You draw a sample of 43 cases and calculate the mean to be 102. Determine how probable it is that you would get a sample mean of 102 or more in a normally distributed population with the following parameters:
\(\mu = 105\), \(\sigma = 11\)
\(\mu = 94\), \(\sigma = 5\)
\(\mu = 83,\) \(\sigma = 25\)
\(\mu = 110\), \(\sigma = 50\)
\(\mu = 121\), \(\hat{\sigma}=22\)
\(\mu = 115\), \(\hat{\sigma}=75\)
A colleague designs a classroom test, administers it year after year to a very large number of students, claims the distribution is normal, and tells you that the middle 50% of the scores fall between 45 and 67.
What is the mean and standard deviation of this test?
How likely would it be for a student to receive a grade of 83 or higher?
You randomly sample the cell phone records of 5000 college students to determine the number of text messages sent during a typical school day (Monday through Friday). You find the mean to be 124.6 with a standard deviation of 21.2. What is the 99% confidence interval for the true mean based on these data?
pirates
dataset in the {{yarrr}}
package to create a graphic that communicates the associations between the time it takes to draw a sword and number of treasure chests found, by sword type. Use the facet_wrap()
function, and set the argument scales
to "free"
. Be sure your graph includes a title, properly labelled axes, and a caption.Use the homework-avengers
to answer the following questions (Note: you may choose to use tidyverse functions or not, whichever make more sense to you):
What’s the average amount of money Marvel makes per movie?
How many movies is Nick Fury in?
Do Black Widow movies make more domestically or internationally?
Does the average number of domestic screens per movie increase by year of release?
Robert Downey Jr. has been on tour recently bragging that his presence alone brought millions of dollars to Marvel. (Not really, just for the sake of the homework example.) Use the homework-avengers
dataset to answer the following questions.
Do the movies featuring Iron Man (the character played by RDJ) make more money on average than movies that do not feature Iron Man?
Maybe this is an artifact, driven by the fact that later Marvel movies made more money than earlier ones. If Iron Man appears in more movies per year over time, this would suggest there’s a third variable (time) that accounts for this relationship. Create a figure that answers the question: does Iron Man appear in more movies over time? Interpret this figure: Could this explain why RDJ’s movies made more?
RDJ charges a lot of money for his acting services. Maybe we’re less interested in the gross and more interested in the profit. Do the movies with Iron Man profit more than movies that don’t? Create a figure to represent this, including the mean and 95% confidence intervals around the outcome(s). (Note that budget is reported in millions of dollars and gross is reported in dollars.) Interpret this graph: do movies with Iron Man have greater profit?
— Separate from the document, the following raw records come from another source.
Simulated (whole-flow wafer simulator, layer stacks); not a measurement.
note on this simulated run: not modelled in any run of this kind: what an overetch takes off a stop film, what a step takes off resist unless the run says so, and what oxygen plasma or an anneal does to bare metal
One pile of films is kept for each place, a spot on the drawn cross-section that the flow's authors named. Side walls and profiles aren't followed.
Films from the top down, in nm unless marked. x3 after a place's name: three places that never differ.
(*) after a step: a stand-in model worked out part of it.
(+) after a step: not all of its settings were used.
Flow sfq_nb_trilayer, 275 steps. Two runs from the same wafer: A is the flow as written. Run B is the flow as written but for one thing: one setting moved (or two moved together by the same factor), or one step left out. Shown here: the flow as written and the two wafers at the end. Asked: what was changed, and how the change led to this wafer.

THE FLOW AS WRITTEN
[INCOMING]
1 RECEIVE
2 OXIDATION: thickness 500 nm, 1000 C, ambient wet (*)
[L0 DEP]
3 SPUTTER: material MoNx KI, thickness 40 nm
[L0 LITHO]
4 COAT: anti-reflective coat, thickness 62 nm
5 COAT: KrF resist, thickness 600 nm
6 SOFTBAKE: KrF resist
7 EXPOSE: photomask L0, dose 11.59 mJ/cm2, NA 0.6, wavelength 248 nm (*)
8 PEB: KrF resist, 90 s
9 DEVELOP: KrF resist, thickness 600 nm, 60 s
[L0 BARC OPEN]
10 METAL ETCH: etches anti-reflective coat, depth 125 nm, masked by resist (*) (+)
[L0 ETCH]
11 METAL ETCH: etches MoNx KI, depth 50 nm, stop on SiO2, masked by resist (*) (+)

Which avengers character do you believe brings in the most money? Using the homework-avengers
dataset, create a figure that demonstrates the relationship between budget and worldwide gross earnings. Use the color aesthetic to indicate whether a movie does or does not contain your character. Be sure your graph includes a title and appropriate labels.
Data released by the Graduate Coffee Drinkers Association (GCDA) indicate that the average graduate student drinks 5 cups of coffee a day and the standard deviation of coffee consumption in the population is 1. You suspect that graduate students at the University of Oregon are unusual, in part because of the number of independent coffee roasters in the state and in part because they have to complete such arduous statistics assignments. You poll 10 of your fellow graduate students and find the average number of cups of coffee consumed is 5.7.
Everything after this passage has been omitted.